My dad said when he went to look in the basement all he could find where my stuff had been was my wedding dress. I had a LOT of stuff down there and some of it was expensive and/or sentimental. I can only hope someone just moved it. But I know some of it will be missing.
There are things I have wanted to go get, but haven't because that is where I made my s/s attempt and because that is where all the events (and people) directly leading up to it happened and I don't have the courage. But this kinda makes me want to go over there and see what else they've stolen from me.
To be kind, my father's wife's family is a drug-dealing white trash band of thieves. In addition to bp, my dad's mind is not quite right anymore (probably from years of heavy alcoholism), and he has no balls.
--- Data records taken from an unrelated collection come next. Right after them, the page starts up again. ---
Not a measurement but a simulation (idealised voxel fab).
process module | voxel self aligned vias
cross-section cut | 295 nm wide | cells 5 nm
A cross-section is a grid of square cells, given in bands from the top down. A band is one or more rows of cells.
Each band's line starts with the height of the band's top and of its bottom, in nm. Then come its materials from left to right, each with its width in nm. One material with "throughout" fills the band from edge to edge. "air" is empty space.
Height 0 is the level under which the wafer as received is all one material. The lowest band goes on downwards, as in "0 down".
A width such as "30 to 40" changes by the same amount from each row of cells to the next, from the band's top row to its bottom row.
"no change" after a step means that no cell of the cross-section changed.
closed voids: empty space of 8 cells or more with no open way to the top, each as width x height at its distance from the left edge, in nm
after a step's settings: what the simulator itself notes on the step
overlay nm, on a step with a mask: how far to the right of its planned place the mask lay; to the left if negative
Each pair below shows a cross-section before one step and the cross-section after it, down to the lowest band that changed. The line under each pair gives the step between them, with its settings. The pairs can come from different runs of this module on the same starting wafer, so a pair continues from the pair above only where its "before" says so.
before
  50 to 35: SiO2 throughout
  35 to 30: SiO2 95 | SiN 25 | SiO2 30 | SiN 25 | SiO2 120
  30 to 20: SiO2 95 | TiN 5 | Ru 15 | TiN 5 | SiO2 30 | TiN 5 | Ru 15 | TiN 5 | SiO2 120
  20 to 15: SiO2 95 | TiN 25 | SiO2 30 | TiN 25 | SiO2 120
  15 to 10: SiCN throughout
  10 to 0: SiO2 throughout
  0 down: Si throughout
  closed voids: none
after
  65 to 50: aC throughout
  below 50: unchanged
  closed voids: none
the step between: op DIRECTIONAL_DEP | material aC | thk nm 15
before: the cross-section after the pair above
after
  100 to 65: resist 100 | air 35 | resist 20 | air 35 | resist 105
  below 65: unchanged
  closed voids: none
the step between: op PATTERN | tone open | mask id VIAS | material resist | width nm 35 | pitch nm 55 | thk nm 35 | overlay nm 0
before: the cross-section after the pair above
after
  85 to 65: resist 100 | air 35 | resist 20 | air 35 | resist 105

When I was lying on the floor bleeding, my father's wife's granddaughter was jumping up behind the cops to get a better look and was laughing. It wasn't just in my mind. One of the police officers told my father she did it... she almost got herself arrested that night. These are the type of people I am talking about...
I'm not going to get into it in any detail, but things really went to (expletive) for me when my dad went to FL last year and left his wife's granddaughter living with me (to "help me" lol). And she started dealing drugs out of the house, and I made the mistake of telling him. He said he didn't believe me even though she's not the only one in his wife's family who deals drugs. He handled it BADLY and all hell broke loose.
He's told me on multiple occasions he knew I was telling the truth about the drugs (you can't turn back time, dad), but was under pressure from his wife. Knowing all he does about her, the granddaughter lives in his house, he pays for her car, her school, and God knows what else and she works for him. He's told me all this. And he has the nerve to complain about her to me because she has violent outbursts. She's 20 BTW.
I'm 1/4 children who still speaks to my father. I'm the one with the best reasons not to. Several members of my family are very angry I still have contact with him after what happened. I think he harbors a lot of guilt over my s/s attempt. He should, but I've forgiven him. But I told him if we were talking on the phone and I heard his wife chime in once, I'd hang up and wouldn't talk to him anymore. He's respected that. Apparently he's stood up to her on that point because usually you can't get that (expletive) to shut her (expletive) mouth.
I didn't leave it well with my father. I let him know in no uncertain terms what I thought about those (expletive) (expletives) and where they could go. And I said I was too angry to talk anymore.
It is just a jacket. But then it's not. It's the point. It's what it represents.
Thank you for reading. I think I just needed a vent.
I feel better now.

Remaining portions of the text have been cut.